Q. When did he do that?
A. Maybe before sentencing.
Q. And what did you and he discuss when you -- when he told you what he thought?
A. He said -- he still said that my appeal would probably be frivolous, but if he wanted - I wanted to appeal, he would.
D.E. 456 at 12. Thus, McCormick concedes this point through his own testimony, and, because he carries the burden in proving his grounds for relief, denial of Ground One on this independent basis is appropriate. See Johnson, 364 Fed.Appx. at 975 (stating “If counsel has consulted with his client, then counsel cannot be found to have acted unreasonably unless he ignored his client's express wishes.”).

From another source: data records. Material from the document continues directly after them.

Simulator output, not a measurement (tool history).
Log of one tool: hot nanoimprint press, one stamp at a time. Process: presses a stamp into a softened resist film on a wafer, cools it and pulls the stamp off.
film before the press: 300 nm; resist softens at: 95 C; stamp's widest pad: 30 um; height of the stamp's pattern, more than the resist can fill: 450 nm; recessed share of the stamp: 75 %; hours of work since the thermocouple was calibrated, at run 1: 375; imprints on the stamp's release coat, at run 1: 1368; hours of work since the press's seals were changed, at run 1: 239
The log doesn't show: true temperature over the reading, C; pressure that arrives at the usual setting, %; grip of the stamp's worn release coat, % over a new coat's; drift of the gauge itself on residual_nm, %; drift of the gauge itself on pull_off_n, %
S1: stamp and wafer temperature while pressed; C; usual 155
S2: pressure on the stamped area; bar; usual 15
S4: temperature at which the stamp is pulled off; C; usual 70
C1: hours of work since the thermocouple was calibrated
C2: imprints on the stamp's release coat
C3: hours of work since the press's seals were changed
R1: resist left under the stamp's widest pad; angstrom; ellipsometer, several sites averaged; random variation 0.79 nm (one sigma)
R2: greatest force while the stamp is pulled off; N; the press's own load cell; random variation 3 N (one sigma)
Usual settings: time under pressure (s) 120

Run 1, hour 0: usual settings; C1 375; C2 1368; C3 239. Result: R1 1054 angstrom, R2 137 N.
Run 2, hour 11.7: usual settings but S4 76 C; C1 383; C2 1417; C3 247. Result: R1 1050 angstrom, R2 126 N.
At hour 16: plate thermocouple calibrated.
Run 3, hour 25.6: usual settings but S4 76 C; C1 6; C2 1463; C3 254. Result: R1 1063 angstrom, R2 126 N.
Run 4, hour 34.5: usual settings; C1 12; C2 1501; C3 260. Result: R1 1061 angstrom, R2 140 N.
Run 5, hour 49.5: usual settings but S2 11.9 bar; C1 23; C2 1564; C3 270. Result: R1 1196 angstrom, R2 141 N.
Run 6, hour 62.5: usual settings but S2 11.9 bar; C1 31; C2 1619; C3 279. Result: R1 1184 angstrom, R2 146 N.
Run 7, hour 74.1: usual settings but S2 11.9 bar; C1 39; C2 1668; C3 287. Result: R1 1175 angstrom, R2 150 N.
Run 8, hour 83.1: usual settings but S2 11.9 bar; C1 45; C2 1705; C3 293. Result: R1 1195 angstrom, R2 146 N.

However, Roberts testified that he did not discuss what the strengths and weaknesses of the case and potential appeal were with McCormick:

Q. Prior to sentencing at any time in this case did you tell him what the strengths or the weaknesses of an argument were, what the strengths and weaknesses of his appeal were, or what the risks and benefits of an appeal were at any point in time?
A. No. Because again, I did not have the information in order to say that the government failed to do this, failed to do that. And then again, after we had the sitdown downstairs, it came to light that the government was accurate in everything that they proposed.
Id. at 76. In any event, even if Roberts is correct that he did not consult with McCormick about an appeal, this does not end the inquiry. Instead, when counsel fails to consult with his client, the Court must analyze whether the failure was objectively unreasonable by determining whether “(1) a rational defendant would want to appeal (for example, because there are nonfrivolous grounds for appeal), or (2) this particular defendant reasonably demonstrated to counsel that he was interested in appealing.” Johnson, 364 Fed.Appx. at 975 (quoting Flores-Ortega, 528 U.S. at 480). In making this determination, the Court “must consider all the information counsel knew or should have known.” Id. (quoting Flores-Ortega, 528 U.S. at 480). Factors for consideration include “whether the conviction follows a trial or guilty plea, both because a guilty plea reduces the scope of potentially appealable issues and because such a plea may indicate that the defendant seeks an end to the judicial proceedings.” Flores-Ortega, 528 U.S. at 480. The Court must also consider “whether the defendant received the sentence bargained for as part of the plea and whether the plea expressly reserved or waived some or all appeal rights.” Id.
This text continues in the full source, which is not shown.